Oil on canvas. Portrait of an officer’s charger equipped with the full dress horse furniture of the 4th Royal Irish Dragoon Guards for the period 1868-1881, comprising hunting pattern saddle with regulation blue girth covered with Ukrainian black lambskin edged in regimentally specific red scalloped cloth, over the dragoon style shabraque of authorised pattern, being bullion embroidered with the Queen Victoria crown, over the Irish harp and designation ‘4’ ‘DG’ at the hindquarters and crowned VR cypher at the forequarters covering the wallets, complete with officers’ pattern bridle fitted with regimental ear and bit bosses, and head chain; set in a courtyard with a a long-haired lurcher and Manchester-terrier. Initialled and dated lower left ‘C.G. / 1869’. Signed and dated lower right 'C. Goldsmith / Newhaven /1871’. The reverse inscribed ‘Officer's Charger / 4th Royal Irish Dragoon Guards / Painted by C. Goldsmith / Newhaven / Sussex / 1870'. Canvas size: 40.7cm (16in) x 50.8cm (20in). Contained in gilt wood frame.
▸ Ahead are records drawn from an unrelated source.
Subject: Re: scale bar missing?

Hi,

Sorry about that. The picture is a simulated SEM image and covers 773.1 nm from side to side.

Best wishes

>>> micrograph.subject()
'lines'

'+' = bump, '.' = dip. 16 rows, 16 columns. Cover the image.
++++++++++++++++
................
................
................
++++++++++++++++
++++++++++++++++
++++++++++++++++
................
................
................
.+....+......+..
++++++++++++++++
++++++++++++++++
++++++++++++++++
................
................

Collender Goldsmith (1832-c1900) was the son of William Goldsmith, of Hull, Gent, and was employed as a ‘Searcher in Her Majesty’s Customs’. In 1868 he was transferred to Newhaven as First Class Examining Officer, and from there also practised as an artist, specialising in equestrian and sporting subjects, and accepting commissions for horse portraiture from military officers and local landowners. In 1869 the 4th Royal Irish Dragoon Guards were stationed nearby at Brighton and occupied Preston Barracks, on the Lewes Road. The courtyard setting of this portrait is somewhat grander than that of the Napoleonic barracks and is perhaps the family seat of the charger’s own, complete with heraldic banner. CG exhibited in provincial art shows and received complimentary comment from the press.